Financial Times FT.com

Rating agencies face EU shake-up

By Nikki Tait in Brussels

Published: October 31 2008 19:53 | Last updated: October 31 2008 19:53

Credit rating agencies could be forced to change their governance structures and bolster safeguards to their independence when European regulators bring in legislation to supervise their activities this month.

Rules requiring agencies that operate in Europe to register and meet strict regulatory requirements are due to be put forward by Brussels on November 12. The move – first announced in outline by EU internal market commissioner Charlie McCreevy in June – comes after criticism of their role in the markets for complex structured debt that have been at the heart of the credit crisis.

Agencies have been criticised for their judgment and standards, which led them to underestimate the risks attached to huge volumes of mortgage-related bonds and collateralised debt obligations that have ended up creating huge losses for the global banking and investment industry.

The European Commission will insist that there should be at least three independent, non-executive directors on each agency’s administrative or supervisory board and require the majority of directors to have expertise in financial services, according to a draft of the proposed legislation, seen by the Financial Times.

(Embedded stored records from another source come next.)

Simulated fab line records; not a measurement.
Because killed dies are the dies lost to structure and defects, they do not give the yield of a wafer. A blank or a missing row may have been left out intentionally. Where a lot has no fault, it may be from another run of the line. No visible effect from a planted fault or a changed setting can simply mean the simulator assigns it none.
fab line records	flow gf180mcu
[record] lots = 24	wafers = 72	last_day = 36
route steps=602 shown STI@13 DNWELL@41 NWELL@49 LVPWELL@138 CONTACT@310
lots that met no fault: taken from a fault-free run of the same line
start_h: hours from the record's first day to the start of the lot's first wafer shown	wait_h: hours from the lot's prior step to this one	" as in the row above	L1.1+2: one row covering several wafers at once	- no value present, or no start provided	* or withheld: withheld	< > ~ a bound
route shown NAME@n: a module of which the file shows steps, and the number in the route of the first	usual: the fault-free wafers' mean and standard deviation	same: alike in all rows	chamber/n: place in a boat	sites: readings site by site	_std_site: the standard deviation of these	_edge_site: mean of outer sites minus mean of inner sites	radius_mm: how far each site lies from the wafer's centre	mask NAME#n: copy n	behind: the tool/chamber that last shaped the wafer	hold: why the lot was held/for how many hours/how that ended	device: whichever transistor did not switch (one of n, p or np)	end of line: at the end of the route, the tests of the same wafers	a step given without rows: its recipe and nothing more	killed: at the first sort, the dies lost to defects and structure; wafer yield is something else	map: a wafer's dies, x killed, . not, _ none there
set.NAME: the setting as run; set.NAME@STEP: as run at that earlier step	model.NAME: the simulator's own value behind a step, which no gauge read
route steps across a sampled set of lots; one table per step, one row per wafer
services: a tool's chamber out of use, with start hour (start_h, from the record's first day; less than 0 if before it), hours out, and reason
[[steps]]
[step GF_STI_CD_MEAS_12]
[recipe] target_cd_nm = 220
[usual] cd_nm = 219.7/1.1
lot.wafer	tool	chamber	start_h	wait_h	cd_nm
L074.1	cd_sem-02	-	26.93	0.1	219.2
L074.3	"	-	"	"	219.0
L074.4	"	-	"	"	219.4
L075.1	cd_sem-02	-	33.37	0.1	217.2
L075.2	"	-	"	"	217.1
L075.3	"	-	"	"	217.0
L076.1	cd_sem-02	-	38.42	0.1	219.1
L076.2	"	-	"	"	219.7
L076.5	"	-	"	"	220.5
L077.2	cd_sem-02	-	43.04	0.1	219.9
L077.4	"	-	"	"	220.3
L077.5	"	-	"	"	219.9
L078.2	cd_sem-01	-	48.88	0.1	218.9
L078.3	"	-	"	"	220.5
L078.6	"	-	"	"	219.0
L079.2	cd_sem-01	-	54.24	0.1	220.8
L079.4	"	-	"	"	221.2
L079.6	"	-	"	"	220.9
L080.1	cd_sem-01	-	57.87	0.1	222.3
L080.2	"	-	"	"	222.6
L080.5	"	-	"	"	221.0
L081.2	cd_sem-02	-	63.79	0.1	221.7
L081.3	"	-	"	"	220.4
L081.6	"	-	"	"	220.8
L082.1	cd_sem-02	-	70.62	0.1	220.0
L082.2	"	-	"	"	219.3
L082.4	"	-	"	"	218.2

The remuneration of the independent board members, meanwhile, must not be linked to the business performance of the agency.

Organisations or entities that are rated by an agency on a long-running basis will also have to be covered by a rotating pool of analysts to avoid “long-lasting relationships”, which could compromise independence. This step has already been taken by at least some of the larger agencies. The Commission is also proposing that registration of agencies should be handled through the Committee of European Securities Regulators, a European co-ordinating and advisory body.

Supervision would then be handled by the authorities in the country where the agency is registered, which for the industry leaders would almost certainly mean London, putting the onus on the UK’s Financial Services Authority.

The UK Treasury declined to comment on Friday on a document not officially published. However, the task of supervising three main companies – Moody’s, Standard & Poor’s and Fitch – is not likely to be seen as too onerous for the regulator.

However, other member states would be able to step in if the home state regulator failed to take necessary action.